The team Ange Postecoglou put out was nowhere close to being ready for a Champions League tie. In their starting XI were two teenage centre-backs with less than ten senior games between them, a right-back who played once last season, Scotland's fourth-choice keeper and a 19-year-old just signed from Israel.

Those desperate circumstances are of course no fault of the manager's, and the fact that he was forced to field such a disjointed, inexperienced team explains why his tone after the game was mostly positive. They weren't near ready, but they still faced up to a tough tie and took it the distance.

Postecoglou will feel that, given time and some more new signings, the only way to go is up. The problem is that Celtic, the club, don't look capable of progressing forward.

They've been an unmitigated shambles for the last 12 months, crumbling at the first sign of a genuine challenge from Rangers then having no clue how to respond once their nine-year stranglehold on Scottish football was broken.

They were indecisive on Neil Lennon, they were indecisive on Eddie Howe, and now Postecoglou is in the door, they have been ponderous and hesitant over new signings. That's what has cost them their place in the Champions League for the fourth straight season.

There's no doubting that they are going to get better on the pitch in the months ahead. New centre-back Carl Starfelt and Japanese attacker Kyogo Furuhashi look like serious upgrades, while Portuguese right-back Aurelio Buta looks set to replace Anthony Ralston.
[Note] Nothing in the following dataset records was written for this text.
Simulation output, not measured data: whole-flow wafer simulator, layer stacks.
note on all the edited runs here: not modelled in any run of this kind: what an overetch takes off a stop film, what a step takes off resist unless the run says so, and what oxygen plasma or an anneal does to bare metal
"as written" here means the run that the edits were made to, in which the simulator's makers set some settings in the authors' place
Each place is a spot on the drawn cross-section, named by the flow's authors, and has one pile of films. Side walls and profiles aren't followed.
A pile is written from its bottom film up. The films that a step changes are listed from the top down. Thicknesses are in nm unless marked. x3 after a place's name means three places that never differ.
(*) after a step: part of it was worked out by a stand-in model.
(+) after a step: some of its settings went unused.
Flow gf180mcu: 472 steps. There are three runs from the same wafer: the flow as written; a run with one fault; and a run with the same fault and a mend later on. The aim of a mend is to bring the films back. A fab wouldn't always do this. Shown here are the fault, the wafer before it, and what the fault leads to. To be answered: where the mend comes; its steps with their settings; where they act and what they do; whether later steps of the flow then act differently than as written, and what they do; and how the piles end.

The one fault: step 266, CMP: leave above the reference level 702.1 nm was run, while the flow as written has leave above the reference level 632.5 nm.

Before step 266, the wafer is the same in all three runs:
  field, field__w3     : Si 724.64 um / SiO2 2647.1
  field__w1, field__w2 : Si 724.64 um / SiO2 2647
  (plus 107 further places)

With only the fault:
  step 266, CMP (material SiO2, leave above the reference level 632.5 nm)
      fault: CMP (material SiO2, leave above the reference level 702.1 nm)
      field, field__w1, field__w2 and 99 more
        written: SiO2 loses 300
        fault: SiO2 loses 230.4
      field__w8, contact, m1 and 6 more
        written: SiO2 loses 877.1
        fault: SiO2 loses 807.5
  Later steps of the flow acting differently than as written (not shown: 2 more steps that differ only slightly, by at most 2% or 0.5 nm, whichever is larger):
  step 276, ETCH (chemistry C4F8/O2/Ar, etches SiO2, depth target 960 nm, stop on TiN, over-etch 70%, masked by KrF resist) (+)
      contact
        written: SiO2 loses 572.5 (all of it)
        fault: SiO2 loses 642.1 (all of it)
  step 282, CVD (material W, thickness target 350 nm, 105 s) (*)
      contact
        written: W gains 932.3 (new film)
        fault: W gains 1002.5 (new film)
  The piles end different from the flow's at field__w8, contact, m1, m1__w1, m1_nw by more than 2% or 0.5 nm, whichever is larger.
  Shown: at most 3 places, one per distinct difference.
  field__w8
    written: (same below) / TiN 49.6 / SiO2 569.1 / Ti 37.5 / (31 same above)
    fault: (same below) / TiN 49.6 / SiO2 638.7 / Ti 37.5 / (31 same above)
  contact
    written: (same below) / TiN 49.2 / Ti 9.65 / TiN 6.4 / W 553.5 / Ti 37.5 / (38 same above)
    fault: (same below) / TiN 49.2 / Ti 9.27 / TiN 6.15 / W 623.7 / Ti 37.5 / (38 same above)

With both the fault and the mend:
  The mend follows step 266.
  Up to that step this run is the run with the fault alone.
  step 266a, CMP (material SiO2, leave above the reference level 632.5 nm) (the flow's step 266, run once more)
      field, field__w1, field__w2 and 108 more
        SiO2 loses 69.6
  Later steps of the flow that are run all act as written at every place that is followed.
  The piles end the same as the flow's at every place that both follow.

Throw those three, and a number of other new faces, into the aggressive Postecoglou system that showed real promise at stages against Midtjylland, and there is a winning formula in there somewhere.

Regardless of how Postcoglou fares in the early part of his Celtic career, however, the main concern is whether they have the long-term strategy to make it last.

Do new CEO Dominic McKay and the new-look Celtic board genuinely have a plan to rebuild the club out of the shambles it has become? Or are they flying blind once more, hoping against hope for short-term success to ease the fans concerns so they can worry about the rest later?

If it's to be the former, they will have to start acting decisively on all fronts. Postecolou has already admitted his frustrations at how the club have dithered over new signings, so if they have any recruitment strategy to speak of, they have to start trusting it.

They also need to decide on their plan with Postecoglou and stick with it. The Australian has to be given time, unconditionally, otherwise it will just be further proof that his appointment was made with no long-term goal in mind.

The years ahead at Celtic will be very interesting, but you could forgive fans for having minimal faith in those in charge to drive it forward. The past 12 months have been a shambles which may have set them back years - it's up to those at the top now to prove it's been a bump in the road, rather than a harrowing sign of what is to come.